Read in this way, the performance that lies at the heart of this video could be seen as less an act of certainty and completion than as a sign of the people’s persistent failure to emerge fully, even in this the hour of their hour of triumph. The apparent emptiness of the street around this improvised orator would thus function as an ironic counterpoint to his triumphant words: as if the Tunisian people had chosen the moment of their greatest victory simply to disappear under cover of darkness. Yet, as he tries to populate the night with the shadows of a people whose existence he has glimpsed only for it to escape him, his solitude is both underscored and disrupted by the presence of the camerawoman who made this video and her companions, and in particular by their complex reactions of withdrawal from and participation in the drama unfolding below their window. 

This distance between the people at the window and the man in the street who proclaims the people is underscored by the interjections from the audience to which we, the viewers of the video, are party, but of which its protagonist knows nothing (as yet). As the man in the street below invokes the people of Tunisia, one of the women watching tells a friend over her cell phone: “There are three guys out on Avenue Bourguiba . . . .” And a few moments later, she both singularizes and amplifies her claim: “There’s a happy man talking in the street. You have no idea what that feels like!” This scene is received as, in some sense, a miracle—but one that initially moves the women at the window as spectators rather than participants.

Yet, while the happy man’s performance of his happiness may be more complex and ambivalent than it first appears, it nevertheless remains a moment of great joy. It is not undermined by the apparent absence of the people it invokes, to which it lays claim, and which it seeks to encourage into a more permanent existence than the fulgurations of that day’s events might in themselves seem capable of sustaining. 

If this is so, perhaps it is because there are more people present in this video than just the three men in the street and the three women watching them from their window. And we are given a clue to the nature of this multiple presence very early on, when the first woman murmurs: “How many people died that this day might come!” The people who make it true that the people exist are not exclusively, or even primarily, the living people who are or are not out in the street tonight. They are the people who have given their lives, not just over the past weeks but over the many preceding decades—who have paid the price of refusing to submit to the sequence of authoritarian regimes that have ruled the country since before it ceased to be a French colony. The really existing people of Tunisia, those who are most obviously and most irreversibly free, are not those who are sheltering indoors, watching emotionally and nervously from their windows: they are the martyrs of the pre- and post-independence regimes and of the uprising that had begun three weeks earlier, on December 18, 2010.

[…] 

These three minutes that are “not” a film, that are “just a bit of video,” provide a statement about the Arab revolutions, their emancipatory potential, and the almost overwhelming obstacles that they have faced, that is as complex, as ironic, and as poignant as any feature-length movie that I know. And they do this, not from the point of view of the individual artist—not, that is, from the point of view of the orator Abdennacer Aouini down in the avenue, who remains oblivious right until the last moment of the presence of the women who are watching him from their window—but from the point of view of the people themselves

From down in the avenue, the people remain invisible. Cloaked in darkness or hidden behind closed doors, they are resolutely hors champ. Yet despite this absence, in this video shot from the window of these women’s apartment, the people do in fact appear. And they do so in such a way that we know that they are not just “yet to come” [a reference to Gilles Deleuze’s interpretation of the Third Cinema of Glauber Rocha, Lino Brocka, Yilmaz Güney, and Ousmane Sembene as showing us “the people who are yet to come”, i.e. the peoples announced by liberation struggles in the Third World] but were in some sense there all along, even before they take voice and declare themselves in public. But when they appear to us they do so not as a figure or an object seen from a safe distance that can be identified, represented, and reified, but as a multiplicity of voices, bodies, points of view, which yet seem to be traversed by a single subject—a presence, in short, that is too close to us, too complex, too physical, too real, too irrevocable, for us to see it or ever pin it down. 

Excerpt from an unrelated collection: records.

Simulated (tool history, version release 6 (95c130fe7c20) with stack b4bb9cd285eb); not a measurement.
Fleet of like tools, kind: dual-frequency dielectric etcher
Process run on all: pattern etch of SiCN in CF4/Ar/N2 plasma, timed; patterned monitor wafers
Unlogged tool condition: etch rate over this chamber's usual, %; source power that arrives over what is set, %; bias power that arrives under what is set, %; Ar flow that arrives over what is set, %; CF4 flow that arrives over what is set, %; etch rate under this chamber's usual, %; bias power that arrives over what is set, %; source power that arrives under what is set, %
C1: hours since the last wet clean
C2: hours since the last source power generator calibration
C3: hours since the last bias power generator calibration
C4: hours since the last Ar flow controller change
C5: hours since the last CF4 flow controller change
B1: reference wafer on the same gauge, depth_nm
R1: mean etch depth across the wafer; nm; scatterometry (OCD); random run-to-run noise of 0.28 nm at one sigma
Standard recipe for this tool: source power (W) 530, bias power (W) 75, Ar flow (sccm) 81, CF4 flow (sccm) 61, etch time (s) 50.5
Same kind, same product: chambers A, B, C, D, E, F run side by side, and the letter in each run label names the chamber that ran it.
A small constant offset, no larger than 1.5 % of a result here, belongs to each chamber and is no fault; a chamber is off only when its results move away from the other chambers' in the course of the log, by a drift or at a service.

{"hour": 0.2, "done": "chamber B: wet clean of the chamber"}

New Texts Out Now: Mandy Turner and Cherine Hussein, guest eds. "Israel-Palestine after Oslo: Mapping Transformations in a Time of Deepening Crisis." Special Issue of Conflict, Security & Development

Conflict, Security and Development, Volume 15, No. 5 (December 2015) Special issue: "Israel-Palestine after Oslo: Mapping Transformations in a Time of Deepening Crisis," Guest Editors: Mandy Turner and Cherine Hussein.

Jadaliyya (J): What made you compile this volume?

Mandy Turner (MT): Both the peace process and the two-state solution are dead. Despite more than twenty years of negotiations, Israel’s occupation, colonization and repression continue–and the political and geographical fragmentation of the Palestinian people is proceeding apace.

This is not news, nor is it surprising to any keen observer of the situation. But what is surprising–and thus requires explanation – is the resilience of the Oslo framework and paradigm: both objectively and subjectively. It operates objectively as a straitjacket by trapping Palestinians in economic and security arrangements that are designed to ensure stabilization and will not to lead to sovereignty or a just and sustainable solution. And it operates subjectively as a straitjacket by shutting out discussion of alternative ways of understanding the situation and ways out of the impasse. The persistence of this framework that is focused on conflict management and stabilization, is good for Israel but bad for Palestinians.

The Oslo peace paradigm–of a track-one, elite-level, negotiated two-state solution–is therefore in crisis. And yet it is entirely possible that the current situation could continue for a while longer–particularly given the endorsement and support it enjoys from the major Western donors and the “international community,” as well as the fact that there has been no attempt to develop an alternative. The immediate short-term future is therefore bleak.

Guided by these observations, this special issue sought to undertake two tasks. The first task was to analyze the perceptions underpinning the Oslo framework and paradigm as well as some of the transformations instituted by its implementation: why is it so resilient, what has it created? The second task, which follows on from the first, was then to ask: how can we reframe our understanding of what is happening, what are some potential alternatives, and who is arguing and mobilizing for them?

These questions and themes grew out of a number of conversations with early-career scholars – some based at the Kenyon Institute in East Jerusalem, and some based in the occupied Palestinian territory and elsewhere. These conversations led to two interlinked panels at the International Studies Association annual convention in Toronto, Canada, in March 2014. To have two panels accepted on “conflict transformation and resistance in Palestine” at such a conventional international relations conference with (at the time unknown) early-career scholars is no mean feat. The large and engaged audience we received at these panels – with some very established names coming along (one of whom contributed to this special issue) – convinced us that this new stream of scholars and scholarship should have an outlet.  

J: What particular topics, issues, and literatures do the articles address?

MT: The first half of the special issue analyzes how certain problematic assumptions shaped the Oslo framework, and how the Oslo framework in turn shaped the political, economic and territorial landscape.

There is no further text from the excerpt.